Eric W. Biederman wrote:
> Ok. The important thing is that the stack does not have any nasty
> interaction effects when congestion occurs. Which I know some of the
> proposed TCP algorithms have. The worse case I can imagine is everyone
> assuming they have an infinite TCP window and just blasting packets.
> That only works for one client, and one server, on an unoccupied network.
The following is a discussion of the short-cuts that I took and why I do
not expect them to be cause for any serious problems; if somebody can
point out why those assumptions are wrong, I'll try to implement fixes.
Technically, my code is broken, because it does not check window sizes
for sending data. It should not be overly complicated to add that code,
but realistically I'd never expect it to trigger.
In the case of HTTP (and iSCSI is probably similar), we only ever send a
very small packet at the beginning of the connection and afterwards read
a large response. If the sending window is originally closed, we
incorrectly keep retransmitting data, whereas we really should wait
until the window opens before attempting to do so. But if we do manage
to trigger this problem, the server has far bigger problems (i.e.
accepting new TCP connections, but not having any available network
buffers). And the packets that we send do not actually cause any
problems other than using up some network bandwidth.
The other bug is that we only send a single packet and then wait for the
ACK. While not completely wrong, waiting for the ACK causes a small
performance penalty. This is a deliberate choice, because the code gets
a lot easier if the only packet which could ever need retransmission is
the very last one we sent. As we typically never send more than one
packet worth of data during the entire connection (the HTTP GET request
is quite small), implementing a sliding window on the sending side is
quite some overkill.
As for dealing with congested networks, I believe this is mostly done on
the server side, although I will check my documentation and see if there
is anything we should do (other than sending an early ACK if we see out
of order packets, but the code already handles that case). The server
just keeps sending data at us as fast as it thinks OK, and we keep
acknowledging it as we get it, and adjusting the window size as needed;
I believe, there is not much more that we can do about congestion control.

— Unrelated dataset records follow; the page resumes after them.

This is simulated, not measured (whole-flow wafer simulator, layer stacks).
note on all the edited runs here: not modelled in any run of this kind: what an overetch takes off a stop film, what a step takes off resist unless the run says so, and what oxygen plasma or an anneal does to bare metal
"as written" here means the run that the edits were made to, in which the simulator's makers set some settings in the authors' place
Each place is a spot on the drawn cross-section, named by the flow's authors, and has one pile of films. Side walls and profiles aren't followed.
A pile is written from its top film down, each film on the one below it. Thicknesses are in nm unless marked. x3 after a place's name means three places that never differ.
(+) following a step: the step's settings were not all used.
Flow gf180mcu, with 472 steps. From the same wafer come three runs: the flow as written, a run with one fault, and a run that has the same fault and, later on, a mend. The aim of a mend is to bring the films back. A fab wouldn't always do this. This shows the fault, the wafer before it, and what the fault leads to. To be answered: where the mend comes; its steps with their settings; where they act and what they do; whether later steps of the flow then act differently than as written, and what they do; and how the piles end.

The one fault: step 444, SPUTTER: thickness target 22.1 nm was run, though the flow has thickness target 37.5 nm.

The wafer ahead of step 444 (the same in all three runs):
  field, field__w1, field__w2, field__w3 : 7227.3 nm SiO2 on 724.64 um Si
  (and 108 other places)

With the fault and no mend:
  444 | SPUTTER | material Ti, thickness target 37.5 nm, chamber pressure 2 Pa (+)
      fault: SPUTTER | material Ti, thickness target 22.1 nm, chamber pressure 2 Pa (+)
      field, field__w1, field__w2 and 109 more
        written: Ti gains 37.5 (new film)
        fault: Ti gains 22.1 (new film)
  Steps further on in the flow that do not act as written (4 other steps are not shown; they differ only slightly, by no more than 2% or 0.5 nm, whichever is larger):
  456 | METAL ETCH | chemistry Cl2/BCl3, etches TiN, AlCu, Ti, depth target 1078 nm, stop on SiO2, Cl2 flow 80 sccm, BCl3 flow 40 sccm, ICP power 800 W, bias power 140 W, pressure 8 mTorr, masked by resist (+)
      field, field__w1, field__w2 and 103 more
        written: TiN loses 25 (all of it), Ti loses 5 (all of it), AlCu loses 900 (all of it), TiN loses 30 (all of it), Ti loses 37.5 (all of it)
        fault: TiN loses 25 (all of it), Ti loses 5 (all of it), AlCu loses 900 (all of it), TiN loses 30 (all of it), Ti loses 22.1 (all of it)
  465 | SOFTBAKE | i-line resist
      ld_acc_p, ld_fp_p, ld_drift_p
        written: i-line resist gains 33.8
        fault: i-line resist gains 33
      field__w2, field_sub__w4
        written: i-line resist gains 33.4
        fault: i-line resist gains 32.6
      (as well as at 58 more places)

The last protocol violation that I am aware of, is the missing protocol
state for receiving the final ACK package in the session. This is not
typically a problem; but if our FIN/ACK got dropped, this will keep us
from retransmitting it and thus the server could stay in FIN_WAIT_1
until the connection times out. I do not expect this bug to show unless
the network is very congested (and even then, its not a big problem),
but if anybody ever notices, it can be fixed with a little effort.
Another simplification of the code is that it only ever allows for one
open connection, but none of my use cases are affected by that. It also
does not implement listening for incoming connections, but those are
unlikely to ever be needed in a boot Prom. And finally, it currently
does not allow for sending anything other than one initial block of
data; I think, if needed, this restrictions could be removed with a one
or two line change, though.
In short, this TCP stack follows the same design philosophy as the rest
of Etherboot. It does not attempt to be a full general purpose
implementation, but rather something very compact which is tailored
exactly to the use patterns that we need. If you think that any of the
above limitations are not acceptable, make a case for it, and I'll see
if I can address it.
> The hard case is the initial block of data. Which is assumed to have
> enough information to identify the file formant and to start parsing
> the file. I believe several of the OS loaders will choke if this is
> less than 512 bytes. After that we are pretty safe, variable size TFTP
> blocks need to be handled already. They all are all >= 512 bytes but
> there is nothing like a power of two requirement. We should be able
> to handle 513 byte packets without a hitch.
Again, I'd be very surprised, if any real-life deployment caused
problems here. Given how all modern network stacks (other than my really
simple-minded one ;-) implement Nagle and/or have applications that try
to fill buffers before sending, the first packet received should almost
certainly contain more than 512 bytes of payload. The only exceptions
that I could see would be unusually small MTUs (unlikely in a LAN) or
unusually large HTTP headers in front of the payload.
It would be easy enough to reblock to 512 chunks, but it is going to
take up 512 of space in the BSS or on the stack. I'd rather wait for bug
reports from the field, before implementing an expensive work-around for
a bug that never triggers. I could be persuaded otherwise, if somebody
feels very strongly about this.
Markus
|